Axelrod: GOP Convention Didn't Make the Sale

Obama campaign senior strategist David Axelrod on Friday criticized the Republican convention for doing little “to advance the cause of Mitt Romney,” while saying that next week’s Democratic convention will be less about reintroducing the president and more about “the problems facing the country.”

Speaking on MSNBC’s Morning Joe, Axelrod said the GOP convention had not done enough to make the case for the party’s presidential nominee or the policies that Romney would advance if elected.

“I think that what people were tuning in, hoping to hear, were practical solutions to the challenges that we face,” Axelrod said. “And you know, what they got were some snarky lines about the president, and some gauzy reminiscences of the past and some buzzwords for the base. But what they didn't get were real practical solutions, and what they didn't get were his actual proposals.”

“It felt like open-mike night for 2016 candidates and not a convention that seemed to be promoting Mitt Romney in 2012,” he said later.

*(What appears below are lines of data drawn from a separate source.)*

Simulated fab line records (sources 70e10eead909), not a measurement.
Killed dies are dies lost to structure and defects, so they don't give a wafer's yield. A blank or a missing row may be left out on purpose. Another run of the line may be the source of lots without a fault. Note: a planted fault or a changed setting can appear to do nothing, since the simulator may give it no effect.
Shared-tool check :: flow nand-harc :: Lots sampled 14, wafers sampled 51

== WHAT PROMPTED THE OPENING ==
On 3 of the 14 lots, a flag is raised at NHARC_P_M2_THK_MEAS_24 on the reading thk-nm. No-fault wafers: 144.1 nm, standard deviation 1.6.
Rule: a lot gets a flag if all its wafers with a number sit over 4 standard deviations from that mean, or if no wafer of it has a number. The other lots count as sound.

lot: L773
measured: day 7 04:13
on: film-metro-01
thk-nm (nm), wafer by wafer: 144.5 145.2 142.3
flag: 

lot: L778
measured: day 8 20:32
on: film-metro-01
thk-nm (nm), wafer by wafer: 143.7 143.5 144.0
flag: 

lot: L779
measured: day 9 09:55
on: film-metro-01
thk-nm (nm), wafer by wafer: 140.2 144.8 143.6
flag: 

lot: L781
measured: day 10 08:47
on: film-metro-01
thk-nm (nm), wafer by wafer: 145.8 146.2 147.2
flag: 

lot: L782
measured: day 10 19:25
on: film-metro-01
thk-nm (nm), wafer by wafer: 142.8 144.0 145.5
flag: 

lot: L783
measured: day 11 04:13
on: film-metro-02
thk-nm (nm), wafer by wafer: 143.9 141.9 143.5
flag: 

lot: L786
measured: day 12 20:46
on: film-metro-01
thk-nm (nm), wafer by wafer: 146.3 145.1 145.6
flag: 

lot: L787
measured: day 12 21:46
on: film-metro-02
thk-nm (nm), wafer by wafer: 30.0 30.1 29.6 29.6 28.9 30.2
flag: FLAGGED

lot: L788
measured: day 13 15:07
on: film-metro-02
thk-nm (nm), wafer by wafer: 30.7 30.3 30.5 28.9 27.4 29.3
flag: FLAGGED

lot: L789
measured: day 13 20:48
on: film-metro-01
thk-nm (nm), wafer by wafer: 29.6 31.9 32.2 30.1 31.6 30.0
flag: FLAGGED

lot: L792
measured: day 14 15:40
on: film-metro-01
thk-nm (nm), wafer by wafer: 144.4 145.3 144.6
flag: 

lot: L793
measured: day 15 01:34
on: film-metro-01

In defense of President Obama, Axelrod countered the central message of Romney’s speech on Thursday night—that Election Night in 2008 was the high point of the Obama presidency, and that Americans are not better off now than they were then. 

He pointed to autoworkers who benefited from the bailout, Americans who have benefitted from Obama’s health reform law, troops who have returned from Iraq. “Those were good nights,” Axelrod said.